ASK YOURSELF: WHO, WHAT, WHEN, WHERE WHY?
The 5Ws help you to evaluate the information that you find. Different criteria will be more or less useful depending on your need.
- Where is the content from?
- How reputable is the publisher?
- Does the publisher take responsibility for the content?
- Is the item published as a peer-reviewed/refereed journal, scholarly journal, magazine, or news source?
Check Ulrichsweb if you're not sure.
- If a Website,
- Where is it published? What is the domain? Learn more about Internet Domains.
- .com = a commercial site
- .gov = a U.S. government site
- .org = nonprofit organization site
- .edu = an educational site
- Will it be there tomorrow? Is it a stable site that will continue to exist?
Why? Purpose & Objectivity
- Why does the source exist?
- Is there a statement of mission, purpose, target audience?
- Does it provide many opinions? Is it balanced?
- Does it contain mostly opinions or facts?
- Is there bias in the information and opinions presented?
- Is it selling? Promoting? Ranting? Sponsoring?
- Does the source represent the agenda of a political, religious, or social group or institution?
- If there is advertising, is it clearly differentiated from the informational content?
How? Determining What's What
- It's ok to doubt. Skepticism should be the rule of thumb when searching the Web.
- Double-check the facts and sources. Find the information in another source.
- Find other web pages that link to or cite this page.
If other pages link to a Website, then they recommend that site for one reason or another. Why do they recommend it? They could be fans or detractors of the site.

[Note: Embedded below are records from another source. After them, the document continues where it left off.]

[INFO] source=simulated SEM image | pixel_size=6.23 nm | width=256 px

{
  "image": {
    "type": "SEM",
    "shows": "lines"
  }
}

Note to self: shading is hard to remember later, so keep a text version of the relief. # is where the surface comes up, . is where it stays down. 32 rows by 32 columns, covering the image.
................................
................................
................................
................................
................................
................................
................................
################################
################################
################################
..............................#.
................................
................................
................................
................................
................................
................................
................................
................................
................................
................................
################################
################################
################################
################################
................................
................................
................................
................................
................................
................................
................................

- Do a link: search in Google to find Web pages that link to a certain URL. If you find no links, try a shorter portion of the url, stopping after each /.
For example: link:pjmedia.com/
- Look for more info about and by the author.
- "Googling someone" can be revealing, but be sure to consider the source. If the viewpoint is radical or controversial, expect to find detractors.
- Search Worldcat to see if libraries around the world hold books written by the author.
- Search UW Libraries Article & Research Databases and Google Scholar to see if the author has published scholarly journal articles about the topic.